Anais Anais is a legendary perfume by Cacharel, a French brand that is known for accessories, fragrances, and clothing. It appeared on the shelves of perfume shops in 1978, and with its scent, as well as the advertising campaign that followed, brought it, or rather, revived some forgotten and suppressed values. Cacharel not only stopped at this masterpiece, like many other houses, but also gave us many other fantastic perfume creations: Amor Amor, Eden, Nemo, LouLou, and Noah.

The story that followed Anais Anais is pure perfection and something that all perfumes that hold to themselves and their audiences should aspire to. Starting with a TV commercial that shows us gentle, marble-white girls, but with mysterious smiles like Mona Lisa. Smiles that speak more than a thousand words. From the headline itself, which is: Romance is more than a feeling, now a gift. To the very enigma surrounding the name Anais Anais, which Vosnaki says has two strongholds, one in the writer Anais Nin and her forbidden, erotic literature for youth like the Delta or Venus novels, and the other in the Persian fertility goddess Anaitis.

Anais Anais

Anais Anais is a perfume for girls who want to take a decisive step towards the adult world. Many people remember it as their first grownup perfume they received as a gift many years ago, or as the first perfume, they bought from their own money. Anais Anais is a perfume that ignited the libidinous desires of youth surrounded by traditionalist values ​​of society.

Everything about Anais Anais is exceptional, and even the perfume formula, which, despite the decades that have passed since its launch, has not changed. This is achieved primarily by using synthetic components, which, unlike many natural ones, have not been listed as banned as allergens.

The perfume composition is humongous floral, the dominant notes being those of white flowers: jasmine, tuberose, eagle nail, as well as a lily, lily of the valley, magnolia, and hyacinth. What sets Anais Anais apart from other perfumes of the time is the complete absence of the top, fresh notes. As if the perfume makers wanted us to know from the very start what they had in mind when they created Anais Anais. And they were successful, because it is almost unchanged, from the moment it touches your skin until it leaves it.

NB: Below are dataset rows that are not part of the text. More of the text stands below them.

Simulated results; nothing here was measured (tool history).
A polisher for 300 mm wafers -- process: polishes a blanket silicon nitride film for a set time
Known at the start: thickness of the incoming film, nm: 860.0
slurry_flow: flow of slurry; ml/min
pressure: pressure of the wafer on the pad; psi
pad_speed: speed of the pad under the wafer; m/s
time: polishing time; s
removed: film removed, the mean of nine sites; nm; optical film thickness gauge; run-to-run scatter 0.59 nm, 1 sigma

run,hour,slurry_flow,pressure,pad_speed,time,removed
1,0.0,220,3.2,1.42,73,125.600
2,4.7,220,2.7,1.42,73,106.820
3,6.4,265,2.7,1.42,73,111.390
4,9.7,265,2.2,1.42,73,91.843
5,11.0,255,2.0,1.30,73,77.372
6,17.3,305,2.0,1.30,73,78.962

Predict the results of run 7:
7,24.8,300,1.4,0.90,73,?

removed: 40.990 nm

Fascinating and innovative is the use of the honey note, which, if you follow my blog, you know it is of synthetic origin (phenylethyl phenylacetate). However, unlike perfumes like Jean Paul Gaultier’s Scandal, where they were too cool to make it more natural and more vibrant, in Anais Anais is enriched with the fantastic beeswax absolute (cire d’abeilles).

Anais Anais

If we compare Anais Anais with the perfumes that are being served to the youth today, we cannot be optimistic about the direction in which it is developing, or rather to say in which direction the perfume industry is heading down. Not that the ingredients have changed, we cannot blame everyone for the absence of natural substances of animal origin that made perfumes of the 20th century extraordinary, Anais Anais is an example of this. The ubiquitous C14 aldehyde that brings a touch of exotic fruit to every fragrance is present in new as well as old perfumes. It is about the complexity of composition, ideas, dedication. Something that is completely lacking in the commercial perfumes of today. The thing goes so far that the taste of the youth has changed, or rather the distaste. Accustomed to edible compositions, everyone wants to smell like cookies, not even the finest cake. Simple, cheap cookies, like macaroons. This is the aesthetics of today’s youth, a youth who does not understand Anais Anais-like perfumes, and when they try them, in the mildest case, it seems strange to them, and the worst-case like grandma’s perfume. In the German series Perfume that is streaming on Netflix, it is said that feelings are smells. If so, what does this tell us about the feelings of young people today? What does this tell us about the society of the future when young people are deprived of the complex emotions that only one generation before – parents had, grow up, and takes the world into their own hands? I mustn’t think about it, but it is enough for me to put one spray of Anais on a blotter and reminisce about some other times and some other people.

[Fragrance notes] top notes: neroli, lavender, galbanum, hyacinth, citrus, bergamot, black currant, lemon; middle notes: jasmine, honeysuckle, tuberose, carnation, iris, lily, pomegranate flower, iris root, rose, lily of the valley, ylang-ylang; base notes: leather, sandalwood, amber, patchouli, musk, oakmoss, vetiver, incense, cedar, beeswax.

[Fragrance group] floral.

Perfumers are Roger Pellegrino, Robert Gonnon, Paul Leger and Raymond Chaillan.